MANILA (PNA) — Senate President Franklin Drilon on Monday said he believes President Benigno Aquino III would not invoke executive privilege in order to prevent the disclosure of the so-called Janet Lim Napoles list containing names of public officials and legislators involved in the pork barrel scam.
“I don’t think that he (Aquino) will ask for executive privilege. This whole scandal is brought in the open because of the policy of the President towards transparency, of not tolerating corruption,” Drilon said.
“In another regime, this would have been covered up, but not in the Aquino administration. If that was the intention, to cover-up, he would have done so a long time ago,” he added.
Drilon attributed the ongoing cleansing process of the Senate to the resolve of the President to curb corruption.
”It was President himself who ordered that we shall bring this case to where the evidence will take us, regardless of who gets hurt,” he stressed.
The Napoles list allegedly contains the names of at least 12 senators, including some administration lawmakers.
Senate Blue Ribbon chairman Teofisto Guingona III earlier issued subpoena duces tecum ordering Justice Secretary Leila de Lima to surrender Napoles list to the Senate.

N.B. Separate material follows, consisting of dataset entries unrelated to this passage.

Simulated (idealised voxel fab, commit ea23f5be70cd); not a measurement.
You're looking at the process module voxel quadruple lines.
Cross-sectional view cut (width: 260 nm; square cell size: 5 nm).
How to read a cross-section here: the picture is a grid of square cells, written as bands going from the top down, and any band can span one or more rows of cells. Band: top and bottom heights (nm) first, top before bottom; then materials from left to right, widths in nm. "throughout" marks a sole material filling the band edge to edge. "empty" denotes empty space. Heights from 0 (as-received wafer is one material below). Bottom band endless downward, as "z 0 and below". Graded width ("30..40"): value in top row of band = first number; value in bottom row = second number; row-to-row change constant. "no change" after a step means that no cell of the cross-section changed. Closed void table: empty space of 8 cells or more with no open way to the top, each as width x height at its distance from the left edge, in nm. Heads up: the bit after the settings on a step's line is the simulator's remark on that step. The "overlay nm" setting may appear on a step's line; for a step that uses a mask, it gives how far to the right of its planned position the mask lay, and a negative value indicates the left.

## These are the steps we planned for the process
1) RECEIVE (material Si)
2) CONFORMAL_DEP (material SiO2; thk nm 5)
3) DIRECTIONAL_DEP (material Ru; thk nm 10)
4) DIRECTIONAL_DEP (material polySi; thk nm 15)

Guingona said he will most likely reopen the Senate pork barrel scam hearing to investigate, in aid of legislation, the Napoles list not only at the hands of De Lima but the list given to former Senator Panfilo Lacson.
Meanwhile, Sen. Miriam Defensor Santiago asked Guingona to request whistleblower Benhur Luy to testify on his own list, said to include 200 people, who allegedly received kickbacks from Napoles, alleged mastermind of the P10 billion pork barrel scam.
Santiago said only the Luy list would be “definitive and substantiated,” as compared to what she called “spurious documents inadmissible in evidence” claimed by Napoles, Lacson, and Sandra Cam.
Last Sunday (May 11), President Aquino was reported as saying in Naypyitaw, Burma, that he has been shown two lists, both from Napoles, and another list from Lacson.
The President reportedly said that each list refers to the other.
President Aquino reportedly expressed the suspicion that certain quarters are “trying to crowd the issue. This supports my humble claim for the Luy list,” said Santiago.
Luy’s parents allegedly went to a national newspaper (Inquirer) last year and submitted a hard drive reportedly containing the complete files of Benhur as finance officer of Napoles.
Santiago, a former multi-awarded RTC judge, said that in addition to testimonial knowledge, the Luy list would be admissible in evidence as allowed by the Rules of Court.
The former judge also said that the Luy list could be admitted as “commercial lists and the like, which are considered admissible,” as tending to prove the truth of any relevant matter.
Santiago said that all other self-proclaimed lists from Napoles, Lacson, and Cam were likely “fictional and polluted,” because they appear to be sourced from one or all of the three senators indicted by the Ombudsman for plunder.
The lady senator said that each of the three claimants with his or her own version of a list could be acting as attack dogs of the indicted senators.
The feisty lady lawmaker was referring to senators Juan Ponce Enrile, Jinggoy Estrada and Ramon “Bong” Revilla who have been charged with plunder before the Office of the Ombudsman.
Estrada and Revilla welcomed the move of the Senate to subpoena the Napoles list.
”I’ve been asking for that list a long time ago so that we will be able to know who is talking the truth,” Estrada said in media interview.
For his part, Sen. Francis “Chiz” Escudero said not only all the lists but all those who claim to have such lists be summoned to appear before the Senate.
”In adherence to transparency, as soon as these lists are received by the committee, these must be made public even prior to a scheduled hearing,” Escudero said.